What if I told you that one of the best ways to tackle climate change is to be a good feminist? Well, that’s what the data shows us.

I recently attended an ANU Climate Change Institute event where Paul Hawken, the author of Drawdown: The most comprehensive plan ever proposed to reverse global warming, presented his book and its findings. The book examines 100 different ways to reverse climate change and ranks them according to their effectiveness. Many of the results from the research are surprising, like the one I opened this article with – educating young women (ranked #6) and providing them with access to family planning (#7) represent two paths to lower global emissions that are individually more effective than solar farms (#8), afforestation (#15) or mass transit (#37).

Who saw that one coming? I’ve been studying the intersection of feminist causes and sustainable development for years – across a range of subjects at ANU – and even I was floored by this.

Those of you doing Gender Studies: ask yourselves just how much of that field dedicates itself to promoting its cause as a core part of sustainable development? I’m guessing, as in my own studies, that sustainability doesn’t quite have the prominence it deserves. For those of you who identify with or work to advocate for feminist causes, ask yourself the same question: how often do we talk about female empowerment in terms of emissions reductions? I’m guessing it’s not a common discourse, yet the data shows it clearly should be.

That’s the beauty of a book like this and the research it’s based on – it’s pure number-crunching. As Hawken stressed at multiple points in his presentation: “We do the math: We map, we measure, we model. We are not advocates. We don’t engage in advocacy”.

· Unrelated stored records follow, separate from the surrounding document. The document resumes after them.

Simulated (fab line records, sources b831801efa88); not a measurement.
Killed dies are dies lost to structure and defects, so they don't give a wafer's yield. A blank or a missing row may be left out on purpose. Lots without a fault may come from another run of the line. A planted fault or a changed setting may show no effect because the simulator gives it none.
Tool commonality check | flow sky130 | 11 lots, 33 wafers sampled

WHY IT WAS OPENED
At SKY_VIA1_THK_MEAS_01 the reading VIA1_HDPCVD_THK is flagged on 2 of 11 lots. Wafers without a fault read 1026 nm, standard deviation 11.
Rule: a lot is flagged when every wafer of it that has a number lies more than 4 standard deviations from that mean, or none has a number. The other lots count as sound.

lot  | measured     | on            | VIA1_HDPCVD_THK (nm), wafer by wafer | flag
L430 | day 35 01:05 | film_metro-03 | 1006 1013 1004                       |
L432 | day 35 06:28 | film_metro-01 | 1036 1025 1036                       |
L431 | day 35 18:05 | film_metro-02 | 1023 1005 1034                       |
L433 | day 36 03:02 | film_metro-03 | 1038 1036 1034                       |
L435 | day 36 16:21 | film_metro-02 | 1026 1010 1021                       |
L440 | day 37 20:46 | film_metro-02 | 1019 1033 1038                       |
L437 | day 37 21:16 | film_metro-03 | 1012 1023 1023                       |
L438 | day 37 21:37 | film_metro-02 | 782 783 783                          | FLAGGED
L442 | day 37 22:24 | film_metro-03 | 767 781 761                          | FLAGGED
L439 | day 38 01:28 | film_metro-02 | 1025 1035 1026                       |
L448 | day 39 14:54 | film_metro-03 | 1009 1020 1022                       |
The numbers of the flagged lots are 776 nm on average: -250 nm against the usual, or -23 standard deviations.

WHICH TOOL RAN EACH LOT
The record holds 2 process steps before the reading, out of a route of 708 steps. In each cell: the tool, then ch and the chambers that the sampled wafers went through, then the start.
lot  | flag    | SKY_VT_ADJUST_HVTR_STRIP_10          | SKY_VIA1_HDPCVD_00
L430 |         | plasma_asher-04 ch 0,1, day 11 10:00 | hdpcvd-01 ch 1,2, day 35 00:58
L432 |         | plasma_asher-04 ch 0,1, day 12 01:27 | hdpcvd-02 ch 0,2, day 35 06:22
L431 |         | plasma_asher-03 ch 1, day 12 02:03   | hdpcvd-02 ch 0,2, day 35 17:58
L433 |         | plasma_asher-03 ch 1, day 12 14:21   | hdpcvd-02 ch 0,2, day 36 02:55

When you have that approach; when you dive into the numbers without an agenda, the results are often surprising. The #1 ranked solution to reverse global warming is refrigeration management – making our fridges and air conditioners emit less hydrofluorocarbons (HFCs). HFCs warm the atmosphere some 1,000-9,000 times more than CO2 – and this simple fact makes them a huge problem.

“Refrigeration is number one?!” Hawken recalled, feigning the disappointment he must have felt when his team discovered it was the leading candidate for climate change reversal: “That’s so unsexy. Nobody cares.”

And that’s sustainability in a nutshell, basically – trying to make people care about utterly mundane, everyday things; the clothes we wear, the products we purchase, and the refrigerant chemicals we use to keep us cool in the harsh Australian summers. This is part of the problem when it comes to sustainability challenges like climate change, and certainly part of the explanation for our profoundly dangerous lack of progress so far. It’s not sexy enough, so nobody cares.

And yet with this new list of 100 solutions, we have something very topical and potentially very engaging. Solutions #6 and #7 in the list – educating young girls, and empowering them to choose their own family planning outcomes, both clearly fall under the broader feminist agenda. Feminism is a topic students and countless others are already engaging with right now, in a big way. It’s sexy in a way that HFCs are not.

The #metoo movement represents another part of the broader feminist movement – this time against sexual assault and harassment. At face value, it may have little to do with educating girls, giving them access to contraception, or focusing on emissions reductions, but it remains a powerful example of modern feminism’s reach and profile.

What might the future of feminism look like when the incredible sustainability gains it offers become more commonly known – and are eventually integrated into campaigns of comparable size and scope to the #metoo movement? From a sustainability student’s perspective, that future looks very bright for all of us –  for feminism especially.

I have spent over a year working for the ANU Men’s Network – trying to create a community where issues like feminism could be discussed. And I can tell you that for some men, including those we share a campus with, feminism is a hard sell. Listing the myriad reasons for this goes beyond the scope of this article, but one prominent challenge lies in helping men recognise the value of feminism to them – that it’s a liberating, and not oppressing, force. Hawken’s findings suggest a way out of this seemingly intractable debate.

Making feminism unassailable

With this data now present to bolster decades-long arguments about the benefits of empowering women, it seems to me that feminism has a golden opportunity to further increase the strength of its position, and to demonstrate its relevance and benefit to all. It can do this by embracing the truly enormous role feminist causes can play in the realm of sustainability. If we can unite under that banner and create a movement like #metoo, we could make a genuinely massive impact in reversing global warming. Indeed, Hawken noted that the combined effects of achieving solutions #6 and #7 would outweigh that of #1. Who could argue against such a thing?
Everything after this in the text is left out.